Our Department offers a comprehensive educational program in structural engineering at both undergraduate and graduate levels.
- The undergraduate B.S. program introduces students to the structural engineering profession and establishes core knowledge in structural analysis and design.
- The M.S. program focuses on professional education through top-notch teaching with opportunities for additional depth and breadth, and an introduction to research in structural engineering. We offer degrees both with or without research or a thesis as a component of the degree, as well as dual degrees with other programs at the university. Students pursuing a coursework-only M.S. degree program typically take from 9 to 15 months. This includes an option to complete your degree in 9 to 11 months.
- The Ph.D. program emphasizes world-class research, learning, and teaching opportunities in collaboration with our outstanding faculty.
The diverse interests of our structures faculty create many opportunities for innovative and creative research. Our faculty have balanced interests in the major areas of design, behavior, analysis and mechanics.

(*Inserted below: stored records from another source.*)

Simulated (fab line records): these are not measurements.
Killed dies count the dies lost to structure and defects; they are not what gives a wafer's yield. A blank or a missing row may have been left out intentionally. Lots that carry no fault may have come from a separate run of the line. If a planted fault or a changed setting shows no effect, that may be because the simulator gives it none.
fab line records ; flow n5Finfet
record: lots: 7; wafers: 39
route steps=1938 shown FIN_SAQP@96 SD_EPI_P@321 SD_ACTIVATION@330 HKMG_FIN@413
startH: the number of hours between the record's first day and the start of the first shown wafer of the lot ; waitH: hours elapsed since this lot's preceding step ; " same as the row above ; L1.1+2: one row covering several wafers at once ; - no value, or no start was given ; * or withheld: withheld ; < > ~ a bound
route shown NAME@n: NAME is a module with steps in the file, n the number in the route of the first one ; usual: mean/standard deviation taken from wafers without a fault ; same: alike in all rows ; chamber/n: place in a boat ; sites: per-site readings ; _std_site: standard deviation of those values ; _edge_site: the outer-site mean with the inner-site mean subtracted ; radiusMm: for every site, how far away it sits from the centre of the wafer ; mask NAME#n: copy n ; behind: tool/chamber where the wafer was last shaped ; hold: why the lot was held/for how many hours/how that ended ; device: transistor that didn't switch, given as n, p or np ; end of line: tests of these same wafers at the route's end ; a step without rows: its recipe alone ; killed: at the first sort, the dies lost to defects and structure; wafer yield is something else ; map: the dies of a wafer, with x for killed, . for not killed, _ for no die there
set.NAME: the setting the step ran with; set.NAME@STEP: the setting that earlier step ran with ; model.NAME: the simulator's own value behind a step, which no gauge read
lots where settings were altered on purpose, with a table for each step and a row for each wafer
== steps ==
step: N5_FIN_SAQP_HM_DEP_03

Structural engineers combine science and art to design and build our world’s infrastructure to safely resist natural and man-made forces. Buildings, bridges, stadiums, off-shore and other civil facilities define the traditional core focus of structural engineers. At the periphery of the field, structural engineering extends more broadly to share common interests with mechanical, aerospace and naval engineering for the design of often large, complex systems including power plants, pipelines, aerospace vehicles and ships-submarines.
The tools of the structural engineer include physical testing, mathematical modeling and computer simulation all of which support decisions that aid in the creation and maintenance of safe and economical structures.
A Tradition of Excellence
The Department of Civil and Environmental Engineering at the University of Illinois is consistently cited as one of the best graduate programs in the country. The structural engineering program has historically been a crown jewel of the Department of Civil and Environmental Engineering and a key component of the Illinois tradition at the University of Illinois. The tradition of excellence at the University of Illinois, both in teaching and in research, goes back more that a hundred years. Arthur Newell Talbot was the founder of the strong tradition in research here at Illinois, making contributions in almost every area of civil engineering. He was among the first to systematically study the use of reinforced concrete as a building material.
Talbot was internationally recognized for his work, but his greatest achievement may have been the tradition of excellence he started at Illinois. That tradition manifested in the likes of Hardy Cross — inventor of the moment distribution method and probably one of the most influential structural engineers of the 20th century — and Nathan Newmark — one of the original pioneers of modern earthquake engineering and the person who steered this department to preeminence during the post–war boom in engineering of the fifties and sixties. Many great engineering faculty followed Newmark — Chester Siess, William Hall, Al Ang, and Mete Sozen, to name a few.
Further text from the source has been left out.